What are your weaknesses, doctor?

Arrow in the heel

Theresa May has resigned. So, senior members of the Conservative Party are currently vying to be the person to replace her as both party leader and Prime Minister, (though nothing is certain in the current world of UK politics!). As they attend the various hustings and debates, they are basically being subjected to a prolonged and very public job interview.

During one televised leadership debate, the candidates were asked a classic interview question by a member of the audience. Can you describe what you greatest weakness would be?

Who gave the best answer?

Well Boris Johnson didn’t take part in the debate. Tip #1: always turn up for your interview!

Of the five candidates who took part, three of them chose to avoid any suggestion of weakness. They took the “let me show you how strong I am” approach. Michael Gove emphatically stated “I’m a man in a hurry” to get things done. Dominic Raab took a similar line abut being restless for change. Sajid Javid and Jeremy Hunt talked about stubbornly sticking to their opinions.

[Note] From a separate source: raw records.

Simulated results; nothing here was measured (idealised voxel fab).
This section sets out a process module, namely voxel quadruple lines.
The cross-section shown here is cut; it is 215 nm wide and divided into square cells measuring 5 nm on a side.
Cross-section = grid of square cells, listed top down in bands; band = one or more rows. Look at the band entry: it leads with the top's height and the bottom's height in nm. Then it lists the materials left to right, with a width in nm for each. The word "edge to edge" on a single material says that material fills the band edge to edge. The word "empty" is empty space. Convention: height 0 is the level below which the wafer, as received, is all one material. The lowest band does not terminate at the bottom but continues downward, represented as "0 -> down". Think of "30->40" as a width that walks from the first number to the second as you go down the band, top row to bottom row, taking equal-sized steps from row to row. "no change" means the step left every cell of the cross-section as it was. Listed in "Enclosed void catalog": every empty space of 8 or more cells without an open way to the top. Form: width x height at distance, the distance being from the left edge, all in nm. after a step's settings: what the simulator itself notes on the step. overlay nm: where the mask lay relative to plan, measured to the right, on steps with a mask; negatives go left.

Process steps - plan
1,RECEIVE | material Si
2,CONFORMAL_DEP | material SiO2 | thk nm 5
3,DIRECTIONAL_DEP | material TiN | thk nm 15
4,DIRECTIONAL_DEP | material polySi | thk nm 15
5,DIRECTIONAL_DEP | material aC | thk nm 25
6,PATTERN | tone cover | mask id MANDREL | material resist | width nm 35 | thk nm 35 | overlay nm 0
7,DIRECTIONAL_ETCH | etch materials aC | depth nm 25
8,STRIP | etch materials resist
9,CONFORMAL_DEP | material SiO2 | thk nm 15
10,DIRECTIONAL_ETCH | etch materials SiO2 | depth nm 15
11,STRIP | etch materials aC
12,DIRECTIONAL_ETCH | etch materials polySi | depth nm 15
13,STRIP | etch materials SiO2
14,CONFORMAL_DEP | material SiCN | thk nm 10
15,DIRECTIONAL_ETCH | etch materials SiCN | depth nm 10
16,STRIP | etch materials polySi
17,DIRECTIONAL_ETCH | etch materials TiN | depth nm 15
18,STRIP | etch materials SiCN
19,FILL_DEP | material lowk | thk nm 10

But are these really weaknesses in a leader? Possibly. But aren’t committing to opinions and wanting to get things done quickly positive attributes if used the right way? Perhaps we shouldn’t be surprised when Politicians turn a question on it’s head to suit their purpose?

Ignoring any political preferences, the answer from Rory Stewart took a very different approach. “I don’t know where to start. I’ve got a lot of weaknesses.” He went on to talk about being human. He used words like “frail” and said that, from the life he has led, there’s so much that he doesn’t know or understand about the world. That sounds like a more genuine answer. But do the interview panel want to hear that you are not up to the job?

What are interviewers looking for?

Your interviewers want to find out as much as they can about you as an individual and if you are a good match for the job in hand. They want to know about your experiences, your opinions, your disposition and your attitude. They want to know about your successes and your failures and how you deal with them. You are unique. So, model answers simply don’t work.

Many interviewers have moved away from the standard “What are your strengths” question. It typically results in a very rehearsed response. So, they are more likely to look for proof of your positive attributes by exploring specific examples of your experiences. Directly asking “What are your weaknesses” is probably more common than the strengths question these days.

They ask this question for a few reasons. First, they want to uncover your levels of self-awareness. You aren’t perfect. So how honest are you with yourself? Next, they want to check your awareness of the role you will take on. What do you expect to find difficult if you get the job?

The best way to answer?

Thorough preparation is essential for any interview. Our approach to interview preparation is to guide you through a detailed review of your experiences as the method to identify strengths and weaknesses. Our recommendation is to confidently share the things that you find difficult or where you may have gaps in your experience. But it’s the next point which can make the biggest impression on your interviewers.

At very least, you must be able to describe how you will ensure you perform well in the role and manage any shortfalls. Even better, you will impress if you can describe proactive steps you have already taken.

For example, if you identify that it would help to explore different leadership styles then it makes sense to do something about that. Alternatively you may benefit from learning a more structured approach to managing change. Or, if the role you are seeking involves guiding less experienced doctors then developing your mentoring skills would make sense.

What do you need to work on to perform at your best?